Masterpieces of Fifty Centuries
To mark its centennial, the Metropolitan Museum of Art mounted Masterpieces of Fifty Centuries as the culminating exhibition in a series of five major shows staged across eighteen months from October 1969 to February 1971. Organized by Theodore Rousseau, the Museum Vice-Director and Curator in Chief, in close collaboration with all seventeen curatorial departments, the exhibition brought together approximately four hundred works drawn primarily from the Museum own collection and supplemented by loans from thirteen American museums and private collections. The selection spanned five millennia of human creativity, from the ancient Near East through twentieth-century art, and was installed in strictly chronological sequence through the galleries.
Although the works were arranged chronologically, Rousseau intended the exhibition not as a lesson in art history but as a celebration of the singular beauty of each object and of the different spirits in which humanity has created art over the millennia. Sir Kenneth Clark, the eminent British art historian and presenter of the television series Civilisation, contributed the introduction to the accompanying catalogue published by E. P. Dutton. A ceremonial fanfare for brass ensemble by Aaron Copland was composed especially for the centennial occasion. The exhibition was conceived both as an homage to the patrons who had built and enriched the Museum during its first century and as a statement of institutional ambition for the future.

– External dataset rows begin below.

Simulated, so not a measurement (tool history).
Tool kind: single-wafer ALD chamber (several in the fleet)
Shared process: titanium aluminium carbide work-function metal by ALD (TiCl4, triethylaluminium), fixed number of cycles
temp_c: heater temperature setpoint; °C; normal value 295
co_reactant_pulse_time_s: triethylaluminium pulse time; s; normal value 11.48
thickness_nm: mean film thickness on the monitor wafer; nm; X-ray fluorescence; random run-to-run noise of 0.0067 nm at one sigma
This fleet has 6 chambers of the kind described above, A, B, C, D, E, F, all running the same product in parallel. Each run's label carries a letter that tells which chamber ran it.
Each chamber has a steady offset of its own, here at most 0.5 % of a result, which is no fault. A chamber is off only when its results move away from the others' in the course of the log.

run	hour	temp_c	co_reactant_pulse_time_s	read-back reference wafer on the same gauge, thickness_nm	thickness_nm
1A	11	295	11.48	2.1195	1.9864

Vermeer’s Young Woman with a Water Pitcher appeared as catalogue number 283 in the chronological survey and was illustrated in colour in the catalogue. The painting had been a Met fixture since 1889, when Henry G. Marquand gifted it as part of his celebrated collection, making it one of the Museum’s earliest Vermeer acquisitions. At the Christie’s sale in 1877 where Marquand’s dealers first encountered the work, it had been attributed to Gabriel Metsu; reattribution to Vermeer followed swiftly. Presented among hundreds of the Museum’s greatest treasures, it stood as an emblem of the seventeenth-century Dutch holdings that Marquand’s generosity had helped secure for American audiences.